Visitors impressed by exciting table-setting show
By Joko E.H. Anwar
JAKARTA (JP): An exhibition showing exciting table settings in various styles, at the Bidakara complex on Jl. Gatot Subroto, South Jakarta, has proven to be more than just a culinary and silverware fanfare.
Several visitors, at the four-day event that opened on Thursday, told The Jakarta Post that they were impressed with the exhibition.
"I didn't think that it was going to be this interesting. I have to go now but I'll be back again tomorrow," one of the visitors, housewife Mrs. Arifin Siregar, said.
Another visitor, Tini Firdaus, shared the same opinion.
She said she was especially amazed by the brilliant ideas for the decorations and accessories used for the table settings.
"Did you see a table setting with a beautiful batik table cloth over there?" Tini said.
Participants of the exhibition came from various backgrounds, including, furniture gallery owners, fashion designers, school of arts students and of course, housewives.
The exhibition was part the Table and Food Festival Extravaganza 2000, organized by the Sekar Saji Nusantara Foundation.
One of the most attractive tables in the hall was the one designed by well-known batik designer, Iwan Tirta.
Titled A Royal Ngayogyakarta, it was set on a one meter by three meters table covered with a batik cloth, complete with kraton (Javanese sultanate) style silverware.
Among the silver handicrafts on the table were a miniature royal cart adorned with a dragon's head.
Tini said the exhibition would help promote table settings in the country.
"If people become more familiar with the various types of table settings, especially those using specially crafted silverware, craftsmen will benefit as they will be able to sell more of their products," Tini said.
Another setting titled Lebaran Celebration, was dominated by various kinds of spices. Every plate, on the intentionally unfinished table setting, was laid with a pair of long cinnamon sticks to represent chopsticks.
An ingenious setting called Asmat Ambience displayed traditional Asmat tribe potteries against a modern backdrop.
The festival also featured some designs by students from art schools.

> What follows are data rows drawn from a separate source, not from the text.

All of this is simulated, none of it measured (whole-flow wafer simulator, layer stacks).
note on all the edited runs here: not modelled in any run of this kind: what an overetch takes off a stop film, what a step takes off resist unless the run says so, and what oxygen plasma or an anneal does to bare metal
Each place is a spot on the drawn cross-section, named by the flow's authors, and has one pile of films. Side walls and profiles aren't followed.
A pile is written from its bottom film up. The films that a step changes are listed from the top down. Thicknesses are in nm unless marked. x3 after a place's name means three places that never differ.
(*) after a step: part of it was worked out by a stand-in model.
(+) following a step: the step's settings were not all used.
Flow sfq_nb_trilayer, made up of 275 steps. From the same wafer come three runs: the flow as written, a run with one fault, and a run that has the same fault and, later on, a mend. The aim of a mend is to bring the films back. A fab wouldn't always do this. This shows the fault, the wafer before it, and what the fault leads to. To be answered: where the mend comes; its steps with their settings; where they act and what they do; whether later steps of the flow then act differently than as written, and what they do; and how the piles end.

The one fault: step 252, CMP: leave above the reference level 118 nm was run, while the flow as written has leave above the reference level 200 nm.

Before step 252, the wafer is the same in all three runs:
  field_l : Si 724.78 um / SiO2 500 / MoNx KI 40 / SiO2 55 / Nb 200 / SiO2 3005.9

A female student from the Jakarta Art Institute (IKJ), Indah Tjahyawulan, designed a table setting with various Betawi (native Jakartan) ornaments and named it Jakarta Molek (Lovely Jakarta). A bread shaped like a crocodile, usually used in Betawian wedding ceremonies, added a special touch on this already attractive table.
Art school students from Trisakti University had a unique style of presentation.The students built a "kitchen" at their stand, complete with a decorated table, hand-made potteries and wall decorations.
"Every item displayed here was made by us," one of the students, Dewi, told the Post.
Some contemporary settings was also highlighted in the festival.
A setting titled Birds of Paradise used various mock birds effectively, while another called Spring Celebration used many kinds of flowers which left a pleasant fragrance around the setting.
Besides featuring the country's traditional settings, the festival also showcased table arrangements from Japan, China and the Middle East.
The Middle Eastern settings were displayed along with some beautiful paintings, while the Japanese-style table settings had the classic Ikebana flower arrangements.
The festival also exhibited various local and international cuisines. However, the food festival did not attract as many visitors as the table setting exhibition.
The event was held to raise funds for health care and scholarships, head of the organizing committee Yuna Nasution said at the festival.
The Sekar Saji Nusantara foundation, founded on June 29, 1995, had earlier launched a cookery book to raise funds for charity.
Among the foundation's board of advisors is former minister of tourism, post and telecommunication Joop Ave.